Sunday, 10 January 2021

"Shuggie Bain" by Douglas Stuart


Written in the Glaswegian dialect, a realist and grimly authentic portrayal of the effects of alcoholism on a family living on the breadline.

It is an episodic narrative, told in the past tense, framed by a day in the life of Shuggie, a fifteen year old boy living on his own in a bedsit in Glasgow in 1992. It then flashes back to 1981 after which it gives a chronological account of episodes in Shuggie's life. The perspective jumps between the PoV's of Shuggie and other members of his family: his father Shug, his mother Agnes, his sister Catherine and his brother Leek. 

Shuggie is the eponymous hero and this is his bildungsroman but in many way the principal character is Agnes; the story chronicles her descent into alcoholism and its consequences. She's a beautiful woman who, when sober, attempts to maintain standards of beauty and good manners but is haunted by missed opportunities and what might have been. Sadness, and anger, leads to her drinking.

Shuggie is an infant at the start of the chronological narrative; his childhood is almost entirely blighted first by his mother's drinking and secondly because he is "no quite right", not a "normal" boy but a "wee poofter". He is bullied unmercifully at school and on the housing estate where he lives.

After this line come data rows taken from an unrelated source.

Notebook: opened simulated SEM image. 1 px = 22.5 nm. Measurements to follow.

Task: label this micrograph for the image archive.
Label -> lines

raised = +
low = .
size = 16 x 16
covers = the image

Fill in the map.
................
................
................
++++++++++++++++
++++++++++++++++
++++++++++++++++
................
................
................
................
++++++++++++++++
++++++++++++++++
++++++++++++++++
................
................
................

His older half-brother Leek is another tragic character, a hugely talented artist with an unconditional place at art school which he cannot accept because he can't abandon his alcoholic mother. In his eyes, especially after his older sister has escaped through marriage and emigration, he is the carer, crying after a particularly awful incident: "It's too much, Mammy. I can't be the one to save everybody all the time." (Ch 24) I spent a lot of the time fearing for Leek (because of the frame narrative the reader knows from the start that Shuggie will at least survive the story). 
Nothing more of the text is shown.